Despite being the only football playing high school in Middlesex County whose boro/township does not have a Pop Warner program, Highland Park has managed to produce some great skill position players over the years that have gone on to play on the next level.
To compensate for the lack of a feeder program, Highland Park football head coach Rich McGlynn acts as a recruiter, so to speak, trying to get kids to come out for the football team, and he starts this process at a young age.
For years he’s hosted Monday night football in the town free of charge for the youth, along with Tuesday and Thursday sessions for a couple months in the late winter for kids in grades 3-6.
“We’ve been doing this for about eight years now,” McGlynn said. “We’re trying to promote the game of football anyway we can in that sense.”
McGlynn, a physical education and health teacher at Highland Park Middle School, gets to really talk and meet these kids by the time they’re in sixth grade.
He gets a list of roughly 80 kids each year that he feels are potential football players and writes each of them a personal letter talking about the program, the Highland Park football history, and how important football is and how it could help you later in life.
His goal is to get 50 percent of those 80 kids to come out for the football team.
“Basically you become a recruiter in the offseason to continue to trying to promote the game,” McGlynn said. “I think that’s what’s really helped me get more kids out this past year, is constantly talking to them. It’s behind the scenes things that I’m sure a lot of coaches do, but I find it a necessity for me because I don’t have a Pop Warner program, I don’t have a feeder program the kids are starting at a young age. They’ve got the taste of football in their mouth, but by the time they get to high school they’ve already invested in some other sport for 4-5 years and they’re going to continue with that sport.”

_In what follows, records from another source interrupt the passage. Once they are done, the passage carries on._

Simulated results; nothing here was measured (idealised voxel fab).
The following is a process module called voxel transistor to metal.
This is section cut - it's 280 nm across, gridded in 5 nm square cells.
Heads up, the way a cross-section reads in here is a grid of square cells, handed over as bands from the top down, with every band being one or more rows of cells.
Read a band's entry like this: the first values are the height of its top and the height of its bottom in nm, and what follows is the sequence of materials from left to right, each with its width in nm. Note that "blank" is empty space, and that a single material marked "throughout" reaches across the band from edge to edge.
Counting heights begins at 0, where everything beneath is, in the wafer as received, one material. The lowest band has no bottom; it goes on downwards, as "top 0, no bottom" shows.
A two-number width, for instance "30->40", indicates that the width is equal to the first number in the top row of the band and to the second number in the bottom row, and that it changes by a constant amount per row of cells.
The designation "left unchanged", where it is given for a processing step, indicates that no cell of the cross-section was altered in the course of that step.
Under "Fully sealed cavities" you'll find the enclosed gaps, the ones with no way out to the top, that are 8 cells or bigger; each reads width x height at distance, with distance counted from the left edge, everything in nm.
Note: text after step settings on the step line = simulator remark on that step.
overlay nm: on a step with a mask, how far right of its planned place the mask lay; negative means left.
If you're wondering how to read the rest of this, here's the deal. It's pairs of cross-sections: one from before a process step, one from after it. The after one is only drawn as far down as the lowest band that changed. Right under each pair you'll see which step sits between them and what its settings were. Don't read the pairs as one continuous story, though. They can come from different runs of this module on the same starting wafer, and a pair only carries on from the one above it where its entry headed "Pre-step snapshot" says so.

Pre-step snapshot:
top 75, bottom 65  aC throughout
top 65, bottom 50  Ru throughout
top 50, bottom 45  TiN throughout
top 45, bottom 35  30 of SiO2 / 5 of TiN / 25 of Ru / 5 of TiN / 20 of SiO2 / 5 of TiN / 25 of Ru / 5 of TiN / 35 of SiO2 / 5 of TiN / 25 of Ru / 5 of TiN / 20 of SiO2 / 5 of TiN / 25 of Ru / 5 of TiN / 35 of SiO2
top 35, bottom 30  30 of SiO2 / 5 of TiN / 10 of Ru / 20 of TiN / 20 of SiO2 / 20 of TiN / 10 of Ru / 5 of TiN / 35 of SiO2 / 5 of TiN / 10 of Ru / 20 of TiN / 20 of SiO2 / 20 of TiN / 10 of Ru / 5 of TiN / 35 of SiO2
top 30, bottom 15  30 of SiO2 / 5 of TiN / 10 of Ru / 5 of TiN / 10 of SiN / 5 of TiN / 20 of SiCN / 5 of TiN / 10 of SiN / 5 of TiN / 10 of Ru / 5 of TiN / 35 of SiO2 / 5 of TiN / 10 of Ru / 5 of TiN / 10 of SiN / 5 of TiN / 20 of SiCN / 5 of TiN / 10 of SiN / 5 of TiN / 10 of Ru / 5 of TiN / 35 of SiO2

McGlynn’s starting center Kameron Petkov is a player he swayed to football from soccer, a sport that has really taken off in Highland Park.
Petkov, a 5-10, 210 lb. sophomore, was a soccer goalie for six years before trying out football last year as a freshman.
Petkov’s known McGlynn since he was about five years old and said he was very convincing and a big factor in him choosing football, noting the dedication and outside involvement McGlynn has in the program.
“Coach McGlynn is always the first person to always contact everybody,” Petkov said. “He works day and night just calling people and trying to get people to practice, and if (they’re) not at practice he’ll go to their house and try to pick them up, and if they have problems at home and can’t get to practice he’ll give them rides and offer them support.”